Cultural Diversity refers to the variety and range of cultures, languages, religions and backgrounds within the group.

Discrimination is unfair, unequal and differential treatment of individuals and/or groups often based in prejudice; in particular prejudice based on race, gender, class, religion, age, ability, sexual orientation or ethnicity.  Discrimination can include overt differential treatment and create barriers to prevent access or opportunity such as through policies and practices that exclude and/or limit people or groups.

Prejudice/Bias + Action = Discrimination. 

Diversity the presence of a wide range of human qualities and attributes within a group, some of which are visible and others that are not.  It recognizes that we are all different and that our differences can be a source of strength for the group. 

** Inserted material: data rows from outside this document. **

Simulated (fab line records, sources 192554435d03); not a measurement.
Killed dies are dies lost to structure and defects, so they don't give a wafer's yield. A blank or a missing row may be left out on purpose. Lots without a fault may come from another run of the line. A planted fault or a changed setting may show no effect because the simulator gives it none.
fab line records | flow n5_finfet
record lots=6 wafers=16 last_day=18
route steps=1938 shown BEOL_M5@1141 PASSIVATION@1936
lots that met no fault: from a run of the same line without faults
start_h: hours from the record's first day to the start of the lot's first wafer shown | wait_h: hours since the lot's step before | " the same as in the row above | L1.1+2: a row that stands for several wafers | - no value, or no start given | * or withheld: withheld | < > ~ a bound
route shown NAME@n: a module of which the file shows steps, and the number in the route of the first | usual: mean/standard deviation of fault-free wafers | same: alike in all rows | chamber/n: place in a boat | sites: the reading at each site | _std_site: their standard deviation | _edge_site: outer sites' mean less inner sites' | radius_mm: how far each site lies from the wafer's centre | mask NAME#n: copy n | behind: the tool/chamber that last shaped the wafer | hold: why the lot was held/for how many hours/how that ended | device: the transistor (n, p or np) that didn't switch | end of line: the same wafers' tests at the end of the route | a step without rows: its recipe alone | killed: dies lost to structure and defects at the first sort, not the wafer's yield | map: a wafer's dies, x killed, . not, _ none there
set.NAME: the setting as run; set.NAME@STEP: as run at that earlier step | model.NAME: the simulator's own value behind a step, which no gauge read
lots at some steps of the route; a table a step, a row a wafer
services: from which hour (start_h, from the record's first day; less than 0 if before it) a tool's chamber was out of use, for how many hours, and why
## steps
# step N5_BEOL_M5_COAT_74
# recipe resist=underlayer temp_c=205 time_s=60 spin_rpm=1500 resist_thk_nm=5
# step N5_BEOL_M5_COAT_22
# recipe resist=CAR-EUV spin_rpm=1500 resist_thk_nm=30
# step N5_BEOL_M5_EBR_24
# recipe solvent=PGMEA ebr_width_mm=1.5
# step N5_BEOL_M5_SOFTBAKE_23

Educational equity is recognizing that for diverse groups and for students’ educational success, systemic barriers that have excluded particular groups, such as racialised groups, must be challenged and removed.  This involves looking at all aspects of education such as recruitment and retention of students, their success and participation and the curriculum and assessment. 

Employment equity is recognizing that for diverse groups and individuals, employment equity requires that systemic barriers that have excluded particular groups, such as racialised groups, be challenged and removed.  This involves all aspects of employment such as recruitment, selection, retention and progression of staff, workplace environments and pay equity. 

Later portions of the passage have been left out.